TYPE EIGHT: THE ASSERTER
The Eight is a personally powerful type who believes that one must be in control to avoid being dominated by or otherwise vulnerable to others. Consequently, self-reliance, independence, and assertiveness are primary themes. In the workplace, an Eight also believes that:
- the leader is the prime mover of an organization
- an organization is as strong as its leader, or as strong as its leader appears to be
These beliefs reflect an underlying set of values that focus on power, control, inner strength and self-assertion. Eights thrive on challenges, competition, and asserting a leadership role. At high functioning levels, they are powerful advocates for the underdog, who will champion and protect weaker members of society. They are resourceful, confident, and fearless, and will often lead people to achieve more than they perhaps thought possible. Their bold, courageous style is one that can be highly charismatic and motivational to others.

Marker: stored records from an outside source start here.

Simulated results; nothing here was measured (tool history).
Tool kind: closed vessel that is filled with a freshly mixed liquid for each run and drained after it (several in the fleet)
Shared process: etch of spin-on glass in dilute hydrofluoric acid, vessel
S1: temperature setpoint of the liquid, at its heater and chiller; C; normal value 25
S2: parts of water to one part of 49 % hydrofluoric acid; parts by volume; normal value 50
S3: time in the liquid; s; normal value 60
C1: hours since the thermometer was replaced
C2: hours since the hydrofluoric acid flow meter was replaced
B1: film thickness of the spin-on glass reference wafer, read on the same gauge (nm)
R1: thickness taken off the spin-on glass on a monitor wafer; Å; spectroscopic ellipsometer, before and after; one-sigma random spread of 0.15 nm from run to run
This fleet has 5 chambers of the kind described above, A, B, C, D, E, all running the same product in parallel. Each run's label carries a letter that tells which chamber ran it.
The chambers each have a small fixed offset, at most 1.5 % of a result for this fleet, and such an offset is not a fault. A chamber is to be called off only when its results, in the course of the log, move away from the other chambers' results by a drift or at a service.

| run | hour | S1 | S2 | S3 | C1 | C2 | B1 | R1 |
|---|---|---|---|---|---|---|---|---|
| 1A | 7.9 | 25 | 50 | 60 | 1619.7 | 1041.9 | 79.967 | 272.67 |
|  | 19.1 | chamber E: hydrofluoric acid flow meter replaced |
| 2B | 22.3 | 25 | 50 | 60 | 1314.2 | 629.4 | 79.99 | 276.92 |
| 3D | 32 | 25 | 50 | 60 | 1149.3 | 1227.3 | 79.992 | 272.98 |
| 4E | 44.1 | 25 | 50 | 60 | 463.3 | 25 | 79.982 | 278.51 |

However, when the need to dominate the environment and assert their power becomes an overriding concern, their focus can shift to imposing their will on everything and everyone. While establishing protective boundaries around themselves, they do not hesitate to cross the boundaries of other people. They can be very impatient with people who are unable to keep up with them or whom they perceive as not supporting their approach or agenda. Direct and even blunt in their communication style, they often intimidate others. They value strength in themselves and others and are stimulated by confrontation from a “worthy” opponent. However, this aggressive style can be off-putting to others, thereby undermining their strength and reducing the support they seek. Because they often equate compromise with weakness, Eights will personally avoid showing any signs of it; at the same time, they will seek to identify and exploit weak spots in others to gain an advantage. While this may reinforce their need for control and domination, these gains are usually short-lived, and often fuel resentment.
Eights grow when they learn to develop relationships without any need to establish control. Learning to be more sensitive in their communications with others engenders the support they seek. Further, when they can acknowledge and feel comfortable presenting the soft, caring side of their personality, they become very attractive to others.
At their best, Eights exercise their gift of leadership in a benevolent and magnanimous manner. They display extraordinary courage, protecting all those around them who need their help, and do so in a way that is encouraging rather than dictatorial; others trust them and want them to lead. They work hard for the benefit of others, and can exert a positive and lasting influence that is visionary in its scope.